### Graduate Research Projects in Disrete Geometry

1. The Erdos-Szekeres problem in 3D
A set of points in 3-space is said to be in general position if no four of them belong to a plane. It is possible to prove (see, e.g., [1]) that, for any positive integer n > 3, there is another (smallest) positive integer N = N(n) such that every set of N or more points in general position in 3-space contains a subset of n points which is the vertex set of a convex polytope. It is known that N(4) = 4, N(5) = 6, and N(6) = 9 (see [2]).
Problem. Find the number N(7), or, at least, estimate it.

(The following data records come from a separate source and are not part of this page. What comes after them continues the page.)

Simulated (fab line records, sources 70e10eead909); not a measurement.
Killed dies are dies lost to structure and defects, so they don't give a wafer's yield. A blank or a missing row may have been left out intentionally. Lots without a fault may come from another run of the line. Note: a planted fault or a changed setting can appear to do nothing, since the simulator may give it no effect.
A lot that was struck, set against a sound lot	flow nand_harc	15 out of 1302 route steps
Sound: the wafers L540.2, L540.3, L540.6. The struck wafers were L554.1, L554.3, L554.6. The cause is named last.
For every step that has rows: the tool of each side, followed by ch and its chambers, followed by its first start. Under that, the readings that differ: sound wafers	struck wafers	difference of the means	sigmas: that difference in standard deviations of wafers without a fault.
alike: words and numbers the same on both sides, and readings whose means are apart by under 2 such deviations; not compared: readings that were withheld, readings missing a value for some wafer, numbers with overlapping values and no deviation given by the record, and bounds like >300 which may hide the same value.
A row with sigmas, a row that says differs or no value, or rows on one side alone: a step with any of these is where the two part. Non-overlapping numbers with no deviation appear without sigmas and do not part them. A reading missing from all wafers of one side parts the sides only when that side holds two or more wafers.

[1] W. Morris, V. Soltan, The Erdos-Szekeres problem, in: J. F. Nash, Jr. and M. Th. Rassias (eds), Open problems in mathematics, pp. 351-375, Springer, 2016.
[2] T. Bisztriczky, V. Soltan, Some Erdos-Szekeres type results about points in space, Monatsh. Math. 118 (1994), 33-40.

2. Helly-type problem on common support lines
We say that that a line L is a common support for a family F of convex disks in the plane if every disk from F is supported by L. It is possible to prove (see [1]) the existence of the smallest positive integer k such that any family F of k or more pairwise disjoint convex disks in the plane has a common support line provided every subfamily of three disks from F has a common support line. It is known that 16 < k < 144 (see [2]).
Problem. Find better estimates for the number k.
[1] R. Dawson, Helly-type theorems for bodies in the plane with common supports, Geom. Dedicata 45 (1993), 289-299.
[2] S. Revenko, V. Soltan, Helly-type theorems on transversality for set-system, Studia Sci. Math. Hungar. 32 (1996), 395-406.